To blame for this sclerosis is a set of reasons far more complex than a single dictator. They include foreign interference, instability caused by conflict and an ongoing unwillingness of the country's many political factions to compromise and unite behind a sensible transitional political system.

The result is one of the biggest constitutional messes in the the world.

In 2014, a violent schism saw the emergence of two parallel governments, one based in the east, the other in the west. Now, after a flawed process of selecting candidates from across the country, an interim government put in place last year to try and patch over these divisions has failed in its main task of getting the country to long-awaited elections, despite years of planning and high-level diplomatic engagement.

With the temporary government having failed its main mission, the country's parliament is attempting to replace the now incapacitated interim Prime Minister, Abdul Hamid Dbeibah. He is pushing back, saying he will only allow an elected administration to replace him.

The situation adds a catch-22 into a political landscape already too muddled to serve Libyans. More than 10 years on from their uprising, people are no closer to a government that can translate the vast potential and natural resources of Libya into prosperity for all. The country has the largest oil reserves in Africa, and yet an unemployment rate of almost 20 per cent, one of the highest in the Mena region.

On the other side of this region, Iraqis will understand the situation in which Libyans find themselves. The country's attempt to elect a new president this Monday descended into chaos after a grouping of political factions boycotted the process. Until there is compromise to meet the threshold to make the decision, the position of president will remain vacant.

Even the most stable countries need leadership, and it is a sign of quite how many vicious political cycles are emerging in the region that Libya and Iraq, both in desperate need of direction as they seek to address economic and social crises, end conflict and resist foreign intervention, cannot settle on their prime ministers and presidents.
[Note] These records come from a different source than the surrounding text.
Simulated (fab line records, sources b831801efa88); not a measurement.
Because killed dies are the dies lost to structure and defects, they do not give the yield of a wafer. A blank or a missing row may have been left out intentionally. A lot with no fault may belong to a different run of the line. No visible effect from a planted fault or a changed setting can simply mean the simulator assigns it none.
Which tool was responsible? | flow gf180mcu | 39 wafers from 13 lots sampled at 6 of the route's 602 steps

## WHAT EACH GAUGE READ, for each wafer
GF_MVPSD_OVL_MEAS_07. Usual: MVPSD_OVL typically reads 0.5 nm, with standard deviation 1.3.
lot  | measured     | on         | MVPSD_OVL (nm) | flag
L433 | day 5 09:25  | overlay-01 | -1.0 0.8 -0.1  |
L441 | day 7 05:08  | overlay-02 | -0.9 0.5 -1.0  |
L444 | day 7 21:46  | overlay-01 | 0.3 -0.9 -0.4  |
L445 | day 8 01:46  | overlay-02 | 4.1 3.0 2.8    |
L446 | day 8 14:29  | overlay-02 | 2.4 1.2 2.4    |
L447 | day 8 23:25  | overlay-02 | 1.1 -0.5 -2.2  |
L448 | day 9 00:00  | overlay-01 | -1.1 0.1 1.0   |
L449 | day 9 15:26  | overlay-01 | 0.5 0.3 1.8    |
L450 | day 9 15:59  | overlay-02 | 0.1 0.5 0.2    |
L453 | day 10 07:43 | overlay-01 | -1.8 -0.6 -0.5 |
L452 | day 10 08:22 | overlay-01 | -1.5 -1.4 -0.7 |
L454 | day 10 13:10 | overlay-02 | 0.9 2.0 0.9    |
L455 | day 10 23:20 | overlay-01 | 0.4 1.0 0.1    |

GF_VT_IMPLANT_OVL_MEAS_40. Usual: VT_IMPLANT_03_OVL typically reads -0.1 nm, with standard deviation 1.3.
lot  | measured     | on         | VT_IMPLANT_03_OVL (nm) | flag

Both countries have emerged from war, some of it fuelled from abroad, but much also stemming from home, and in this context the desire to take time to thrash out representative political systems is understandable. But the difficulty of that task must not be used as an excuse for inaction and no compromise.

Yesterday, Libya's parliament started vetting two candidates who could replace Mr Dbeibah, former interior minister Fathi Bashagha and outsider Khaled Al Bibass. Both have promised they will fight for unity to move Libya on from its limbo. Iraq's 329 members of parliament will undoubtedly be promising their constituents the same. They are the right things to pledge. But the ever-deepening political, constitutional abyss into which these ideas are being shouted make it highly unlikely anything will change soon.